Optimizing DoorDash’s Marketing Spend with Machine Learning

Optimizing DoorDash’s Marketing Spend with Machine Learning

Over a hundred years ago, John Wanamaker famously said “Half the money I spend on advertising is wasted; the trouble is, I don’t know which half”. This quote still resonates today. Marketers are always trying to find ways to get more customers for less dollars spent. They do this by running a variety of campaigns on a number of different marketing channels (Google, Facebook, etc.) — experimenting with different creatives, targeting, and strategies to maximize their marketing budget and results. In this article, we’d like to share our approach to building a Marketing Automation platform to accomplish this at DoorDash’s scale.

Figure 1: An example of a classic marketing A/B test experiment. There are two ads with the same copy but different layouts to see which one does better.
Figure 1: An example of a classic marketing A/B test experiment. There are two ads with the same copy but different layouts to see which one does better.

Optimizing our marketing spend at scale with our Marketing Automation platform

At DoorDash we spend millions of dollars on marketing to reach and acquire new customers. Spending on marketing directly affects both the growth and profitability of our business: spend too little and we hurt revenue, spend too much and we hurt profitability. Therefore, it is critically important for us to optimize our marketing spend to get the most bang for our buck.

To optimize our campaigns, we evaluate their historical performance and decide how much to spend on each one. Our marketing team currently manages our campaigns manually by regularly updating bids and budgets on our channel partners’ dashboards. Campaigns that perform well are boosted while ones that underperform are turned off. At any given time we are operating tens of thousands of campaigns across all our marketing channels. At our scale this is both time consuming and sub-optimal in performance.

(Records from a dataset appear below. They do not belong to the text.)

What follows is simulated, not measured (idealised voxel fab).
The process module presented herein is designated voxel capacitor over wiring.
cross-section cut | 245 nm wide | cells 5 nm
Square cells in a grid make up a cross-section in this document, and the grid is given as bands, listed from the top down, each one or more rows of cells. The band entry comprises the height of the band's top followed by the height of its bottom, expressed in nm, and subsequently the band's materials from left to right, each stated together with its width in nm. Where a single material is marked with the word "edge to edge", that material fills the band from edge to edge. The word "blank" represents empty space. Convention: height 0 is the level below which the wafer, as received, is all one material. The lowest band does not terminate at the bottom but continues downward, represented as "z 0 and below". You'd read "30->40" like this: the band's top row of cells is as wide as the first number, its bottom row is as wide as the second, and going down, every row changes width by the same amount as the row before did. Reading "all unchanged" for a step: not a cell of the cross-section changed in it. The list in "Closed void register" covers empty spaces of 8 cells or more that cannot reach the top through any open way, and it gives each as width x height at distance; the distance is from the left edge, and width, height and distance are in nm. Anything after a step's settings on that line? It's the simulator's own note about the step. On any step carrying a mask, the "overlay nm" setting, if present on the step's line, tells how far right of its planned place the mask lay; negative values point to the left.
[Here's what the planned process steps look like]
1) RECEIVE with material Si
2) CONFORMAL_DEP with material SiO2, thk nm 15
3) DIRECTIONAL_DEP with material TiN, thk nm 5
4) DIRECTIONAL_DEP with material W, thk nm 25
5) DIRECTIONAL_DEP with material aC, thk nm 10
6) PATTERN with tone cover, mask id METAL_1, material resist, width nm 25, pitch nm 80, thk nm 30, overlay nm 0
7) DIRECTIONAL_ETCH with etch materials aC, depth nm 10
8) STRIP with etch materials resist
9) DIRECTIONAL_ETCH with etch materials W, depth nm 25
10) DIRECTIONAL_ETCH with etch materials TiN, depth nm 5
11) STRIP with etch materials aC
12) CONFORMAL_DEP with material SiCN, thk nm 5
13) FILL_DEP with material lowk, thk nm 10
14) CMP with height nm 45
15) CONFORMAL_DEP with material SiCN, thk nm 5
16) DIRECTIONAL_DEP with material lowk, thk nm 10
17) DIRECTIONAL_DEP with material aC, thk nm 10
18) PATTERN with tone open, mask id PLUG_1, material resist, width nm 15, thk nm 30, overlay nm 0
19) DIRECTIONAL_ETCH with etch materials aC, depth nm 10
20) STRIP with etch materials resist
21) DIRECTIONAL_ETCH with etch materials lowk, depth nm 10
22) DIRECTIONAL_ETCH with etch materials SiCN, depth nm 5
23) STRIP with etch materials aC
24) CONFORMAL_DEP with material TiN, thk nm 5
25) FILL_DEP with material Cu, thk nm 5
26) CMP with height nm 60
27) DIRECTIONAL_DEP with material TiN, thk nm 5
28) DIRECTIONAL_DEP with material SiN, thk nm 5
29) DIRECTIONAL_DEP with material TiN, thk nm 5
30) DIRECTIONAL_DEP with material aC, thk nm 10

Managing the spend across all these campaigns is a complex, multidimensional optimization problem, exactly the kind of thing that machines excel at. To optimize our spend and manage it programmatically we built a Marketing Automation platform. Powered by machine learning (ML), it optimally allocates budget to each campaign and publishes bids to our channel partners.

Next, we will discuss how the platform allocates budget by creating cost curves for each campaign using ML to augment our observed historical data with synthetically generated data.

The building blocks: attribution data and cost curves

The first building block our marketing optimization system needs is an understanding of how every new user came to DoorDash. Which ads did they interact with on their journey to becoming a DoorDash customer? This is called attribution data. As we’ll explain later in this article, we want to know not only which channel(s) a customer interacted with but also which campaign(s). Accurate, timely, and fine-grained attribution data is the key to understanding and optimizing our marketing.

Our channel partners provide us data for which DoorDash customers converted through their channel. However, a user may interact with multiple channels before converting. For example, they see a DoorDash ad on Facebook one day, then sign up for DoorDash the next day after searching for “food delivery” and clicking an ad on Google. Multiple channels can claim credit for this conversion. In this situation, we use our internal attribution data to assign credit for every conversion to a specific channel based on modified last-touch attribution.

Next, we use this attribution data to draw cost curves. A cost curve is a graph showing how the volume of acquired users depends on marketing spend, and looks something like Figure 2, below:

A cost curve graph shows the relationship between how much is spent on marketing and how many new customers signed on to a service.
Figure 2: A cost curve graph shows the relationship between how much is spent on marketing and how many new customers signed on to a service.

A cost curve can be drawn by combining data at any level: across all channels, for a specific channel or campaign, or at an even finer granularity like a search keyword. As pictured in Figure 2, cost curves are usually concave, i.e. they exhibit diminishing returns. This makes sense — after all, there are a finite number of potential users out there. The more you spend, the higher the marginal cost of signing on the next user.

Cost curves are useful because they tell us, for any spend amount:

  •  the number of users we can expect to join, and
  •  the marginal value of spending an additional dollar

To draw cost curves we group our attribution data by channel and week so that we have weekly spend (x-axis) and new user conversions (y-axis) for the last several weeks. Then we fit a concave curve (to guarantee diminishing returns) to these data points. With these cost curves, we are ready to start optimizing.

Channel-level optimization using cost curves

The first problem we addressed was to help our Marketing team allocate our total budget (decided by the business) into channel-level spend targets. This allowed them to be more scientific about deciding how much to spend on each channel, but still meant our team was manually setting campaign bids to hit the channel-level target.

To optimize channel-level spend targets, we start by generating channel-level cost curves. Given these cost curves and a budget, the process of allocating the budget is simple. Starting with zero spend for all channels, repeatedly allocate a dollar to the channel that has the highest slope at its current spend. Do this until the budget is reached, and we have our optimal spend targets.

Here’s an explanation for why this approach works. The slope of a cost curve at any point is the marginal value gained from spending an additional dollar at that point. Since the slope of a cost curve decreases monotonically with spend, this algorithm ensures every dollar is allocated to its most efficient use. The keen reader will observe that this algorithm is equivalent to simply selecting the points where the slopes are equal and the total spend equals the budget.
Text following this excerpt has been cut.